So a weird debate we had on the road this last trip was which bottle top is better, screw top or cork top? Pointless, right? We thought so too…initially. Then we kept deliberating for a while and actually brought up some valid points and criticisms for both methods of preventing that glorious juice from spilling out of the bottle. Which begs the question, is there really a significant difference between screw top or cork top lids?
This whole debacle originally stemmed from an aesthetics debate. Which of these two methods looks better, more elegant, cheaper etc.? Then we got to thinking about qualities past just purely based on looks like function and sustainability. Ultimately starting from an offhand comment about Weller having both screw and pop tops, it ended up a commentary of our thoughts on environmental sustainability and the je ne sais quoi of design. And to answer the question I’m sure is in your mind right now, yes the consumption of alcohol was involved in this process.
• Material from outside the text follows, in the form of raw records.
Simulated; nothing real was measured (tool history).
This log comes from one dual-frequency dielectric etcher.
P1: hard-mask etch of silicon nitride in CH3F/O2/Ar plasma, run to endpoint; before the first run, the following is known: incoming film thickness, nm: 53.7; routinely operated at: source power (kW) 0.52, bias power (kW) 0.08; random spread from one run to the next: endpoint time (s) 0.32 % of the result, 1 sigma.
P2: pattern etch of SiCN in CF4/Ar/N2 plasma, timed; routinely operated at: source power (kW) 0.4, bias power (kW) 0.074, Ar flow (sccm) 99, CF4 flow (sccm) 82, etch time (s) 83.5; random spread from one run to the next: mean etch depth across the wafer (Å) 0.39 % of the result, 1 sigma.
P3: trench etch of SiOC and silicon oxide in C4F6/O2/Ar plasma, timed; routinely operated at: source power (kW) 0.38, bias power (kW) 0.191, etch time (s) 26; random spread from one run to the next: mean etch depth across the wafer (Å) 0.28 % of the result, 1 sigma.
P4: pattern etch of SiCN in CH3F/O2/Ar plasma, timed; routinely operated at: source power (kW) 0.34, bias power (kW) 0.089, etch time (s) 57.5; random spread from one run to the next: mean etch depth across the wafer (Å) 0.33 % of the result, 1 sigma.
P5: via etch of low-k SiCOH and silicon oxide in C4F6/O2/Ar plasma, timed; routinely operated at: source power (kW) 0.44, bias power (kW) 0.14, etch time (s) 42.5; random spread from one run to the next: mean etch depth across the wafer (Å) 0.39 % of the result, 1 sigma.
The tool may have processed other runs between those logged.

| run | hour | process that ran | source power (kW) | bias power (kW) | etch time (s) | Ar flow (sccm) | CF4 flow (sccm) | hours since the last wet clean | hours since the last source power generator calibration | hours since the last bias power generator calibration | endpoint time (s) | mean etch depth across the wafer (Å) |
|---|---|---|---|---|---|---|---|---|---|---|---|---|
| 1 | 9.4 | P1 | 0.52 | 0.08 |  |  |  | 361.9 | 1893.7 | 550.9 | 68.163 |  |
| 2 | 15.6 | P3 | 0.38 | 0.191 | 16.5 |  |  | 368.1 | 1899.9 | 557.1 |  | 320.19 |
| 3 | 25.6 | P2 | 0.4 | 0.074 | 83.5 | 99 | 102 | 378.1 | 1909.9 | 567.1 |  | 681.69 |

Cork tops or pop tops. Classic, centuries old, and a fixture in every minds eye of the traditional glass alcohol bottle. There’s something undeniable about the aural stimulation you get from popping open the top of a cork cap. It’s supremely satisfying and tickles some peoples fancy down to their very core (looking at you here Greg). This is definitely the biggest pro for me in this completely unnecessary competition of pros and cons. Cork is also a renewable natural resource which is a positive as well. However, it is the more expensive option of the two. Cork can also be a pain to open up if improperly sized and is much easier to break or damage. Aesthetically, cork wins the day most likely hands down in the majority of opinions. Even so, let’s hold off declaring a winner before we’ve even taken a look at screw tops.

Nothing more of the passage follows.